Alright, round two occurred today, and after much frustration, I believe I know what exactly is causing the problem, and the solution is probably just upgrade to nifi-1.9.2 which comes with an upgraded jetty.

Java 8u202 - Nifi 1.8.0 - Jetty 9.4.11 (same Jetty version is in Nifi 1.9.2)

BLUF, a single request to node1/nifi-api/controller/cluster (on thread NiFi Web Server-209) replicates (thread Replicate Request Thread-4) to itself (node1/nifi-api/controller/cluster) with additional headers indicating it's a replicated request.  The replicated request is received by thread NiFi Web Server-210.  The thread parks "waiting" This request to controller/cluster wants to run in a ReservedThreadExecutor.  The replicated request is stuck "waiting" for 30 seconds until OkHttp timeouts in EpollSelector land.

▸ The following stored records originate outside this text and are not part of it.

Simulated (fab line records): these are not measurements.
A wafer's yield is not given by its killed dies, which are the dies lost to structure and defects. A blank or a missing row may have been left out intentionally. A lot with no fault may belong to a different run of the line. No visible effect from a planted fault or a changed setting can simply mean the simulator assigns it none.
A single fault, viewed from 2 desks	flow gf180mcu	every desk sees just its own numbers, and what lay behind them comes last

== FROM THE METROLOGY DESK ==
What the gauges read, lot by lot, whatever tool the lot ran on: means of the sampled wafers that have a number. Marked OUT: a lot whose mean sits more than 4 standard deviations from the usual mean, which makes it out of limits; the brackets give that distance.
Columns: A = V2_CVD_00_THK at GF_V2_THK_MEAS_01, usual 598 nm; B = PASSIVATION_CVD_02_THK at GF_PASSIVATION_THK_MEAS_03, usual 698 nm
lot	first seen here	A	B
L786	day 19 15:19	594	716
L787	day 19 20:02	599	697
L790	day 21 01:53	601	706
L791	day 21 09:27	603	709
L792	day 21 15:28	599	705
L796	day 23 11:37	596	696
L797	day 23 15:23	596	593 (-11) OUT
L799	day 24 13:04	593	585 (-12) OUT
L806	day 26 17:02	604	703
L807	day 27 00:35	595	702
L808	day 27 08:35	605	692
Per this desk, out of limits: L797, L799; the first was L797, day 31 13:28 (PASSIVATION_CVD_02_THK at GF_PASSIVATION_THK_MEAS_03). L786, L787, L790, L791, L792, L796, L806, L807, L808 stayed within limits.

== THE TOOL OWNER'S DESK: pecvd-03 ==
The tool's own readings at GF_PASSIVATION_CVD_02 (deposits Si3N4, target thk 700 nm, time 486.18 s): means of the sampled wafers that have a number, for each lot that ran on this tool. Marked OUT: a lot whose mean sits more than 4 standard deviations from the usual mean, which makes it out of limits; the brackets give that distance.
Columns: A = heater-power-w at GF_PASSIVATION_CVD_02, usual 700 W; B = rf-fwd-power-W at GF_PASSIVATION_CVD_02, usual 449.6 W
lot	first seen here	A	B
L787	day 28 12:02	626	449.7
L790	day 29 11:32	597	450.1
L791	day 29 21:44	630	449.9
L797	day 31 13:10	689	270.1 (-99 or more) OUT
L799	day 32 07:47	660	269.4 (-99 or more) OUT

My nifi.properties has 200 threads assigned to nifi.web.jetty.threads.  I also have read.timeout set to 30 sec.

~6500 lines of debugging is here.  
https://gist.githubusercontent.com/ruckc/df947e04ae4fb55bc37ecc116f747848/raw/06625f0b6169acf272edc648a7fbd2abd043e0a4/node1.log

Wish I knew where to go from here...

--
Curtis Ruck


On Mon, May 20, 2019 at 10:06 AM Curtis Ruck <curtis.ruck@gmail.com> wrote:
I have a new 3 node cluster i'm trying to stand up.

On most of the API calls (to create proxy the proxy user) and others for debugging, i get a "java.net.SocketTimeoutException: timeout" returned.  In debugging the issue, the timeout occurs when the API replicates the request to the same instance receiving the request.  I.e when node1 replicates the request to node1.

I've attached a pruned debug logfile showing the /controller/config request with the current request "nifi.cluster.node.read.timeout=10 sec".  From what I can tell in the attached log is, Thread "Nifi Web Server-24" gets a request for /nifi-api/controller/cluster" it replicates the request to itself, which arrives 10 secs (the request timeout) later and comes in on thread "NiFi Web Server-161" at roughly the same moment (5-6 ms after) okhttp3 timeouts the request.  When 161 goes to respond the connection is already closed.  So I think what's happening is that node1 locks/blocks something that the replicated request needs to read from, but can't until the lock is released when the request timeouts.  So why is the request getting replicated to itself?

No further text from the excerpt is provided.